Innovation as a formal management process

Want light bulbs to go off? Create a way to encourage, act on new ideas.

By Bob Vavra, Content Manager, CFE Media November 11, 2014

Innovation in a manufacturing environment isn’t just a question of a light bulb going off. For some organizations, innovation means providing all employees with their own light bulb, and a way to share that light in a formal process within the organization.

That’s been the game plan at Zodiac Arresting Systems, which provides emergency stopping mechanisms for airplanes of all sizes in military and commercial applications. Rich Orner of Zodiac discussed the company’s formal strategy to collect and act on innovative ideas throughout the company at the 2014 Association for Manufacturing Excellence (AME) Conference in Jacksonville, Fla.

If you’re not familiar with Zodiac, it might be because their product line is so singular in the aerospace industry. Perhaps its best-known product is the mechanism to stop military jets when they land on aircraft carriers. That kind of market leadership wasn’t always a good thing. "Seven years ago, senior management determined our commercial and military arresting systems were dominant positions in the market, and as such, we had become complacent in our workplace," Orner said.

To address this issue, senior management created an innovation process. The Innovation Charter at Zodiac states the goal to: "Establish a sustainable innovation process that drives and rewards innovation throughout the company that includes a documented procedure for the capture, evaluation and storage of new ideas."

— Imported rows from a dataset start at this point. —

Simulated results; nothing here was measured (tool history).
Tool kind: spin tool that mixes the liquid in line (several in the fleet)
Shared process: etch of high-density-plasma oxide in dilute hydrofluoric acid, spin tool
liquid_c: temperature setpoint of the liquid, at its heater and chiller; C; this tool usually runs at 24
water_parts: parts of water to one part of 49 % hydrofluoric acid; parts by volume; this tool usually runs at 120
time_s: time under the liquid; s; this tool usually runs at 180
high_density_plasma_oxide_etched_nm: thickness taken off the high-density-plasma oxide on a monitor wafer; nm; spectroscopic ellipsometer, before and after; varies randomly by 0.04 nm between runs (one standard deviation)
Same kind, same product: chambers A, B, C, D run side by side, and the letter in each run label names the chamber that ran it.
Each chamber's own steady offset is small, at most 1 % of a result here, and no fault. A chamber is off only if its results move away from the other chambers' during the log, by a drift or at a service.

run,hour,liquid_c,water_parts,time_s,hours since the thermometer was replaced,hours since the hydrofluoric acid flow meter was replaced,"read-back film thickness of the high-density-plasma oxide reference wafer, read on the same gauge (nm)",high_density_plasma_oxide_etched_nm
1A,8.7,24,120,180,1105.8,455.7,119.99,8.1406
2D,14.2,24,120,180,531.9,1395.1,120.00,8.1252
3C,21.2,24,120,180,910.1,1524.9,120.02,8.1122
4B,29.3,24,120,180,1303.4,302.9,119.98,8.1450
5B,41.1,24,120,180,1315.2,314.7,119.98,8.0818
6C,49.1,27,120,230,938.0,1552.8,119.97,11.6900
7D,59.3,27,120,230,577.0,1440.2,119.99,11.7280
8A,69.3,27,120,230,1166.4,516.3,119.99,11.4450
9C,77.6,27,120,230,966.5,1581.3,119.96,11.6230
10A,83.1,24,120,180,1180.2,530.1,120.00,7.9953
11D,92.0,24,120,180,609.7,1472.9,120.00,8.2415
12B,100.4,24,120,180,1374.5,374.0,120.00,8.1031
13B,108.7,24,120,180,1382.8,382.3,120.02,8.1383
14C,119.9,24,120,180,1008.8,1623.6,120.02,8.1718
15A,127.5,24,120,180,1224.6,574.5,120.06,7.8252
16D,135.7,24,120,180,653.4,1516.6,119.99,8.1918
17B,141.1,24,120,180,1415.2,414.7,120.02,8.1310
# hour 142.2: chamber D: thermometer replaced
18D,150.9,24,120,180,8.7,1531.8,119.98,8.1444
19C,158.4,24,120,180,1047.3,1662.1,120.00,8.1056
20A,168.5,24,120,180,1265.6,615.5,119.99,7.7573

The company doesn’t restrict ideas, but it does require those ideas to have a definable benefit. Each idea is evaluated for its potential, and 6% of the ideas are acted on immediately. Another 7% go through a full six-month evaluation process before implementation. About 42% of the ideas require further information.

But it’s the process of making innovation more of a democratic process that is the big change at Zodiac. "It’s not about telling people how to innovate," Orner said. "Our employees have the expertise, but we have to encourage their creative thinking skills and we need to provide them motivation. You need to have everyone engaged. You can’t just count on engineers."

That’s an interesting thought from Orner, an engineer himself. "People tend to think innovation is just for engineers. Wrong. Anybody can innovate," said Orner, who said about 60% of ideas at Zodiac come from outside the shop floor. "We need to change how we think. Line workers should be innovators, because they face problems every day."

Besides formal training on how to submit innovative ideas, Zodiac also includes time for workers to develop their innovations. Orner said there were several keys to that process:

  • Providing workers with Internet access
  • Giving them a budget
  • Facilitate outside support ("Not all the answers are in our organization," Orner noted.)
  • Let them get away from the work cell to develop ideas
  • Keep things within the company (which protects intellectual property rights)
  • Track innovation time so that work for innovation is managed and is productive.

That last round of innovation at Zodiac produces about 250 ideas through the system. From that process, Zodiac has one new project and 10 potential projects moving forward, two new proposals for business models, and two patent applications.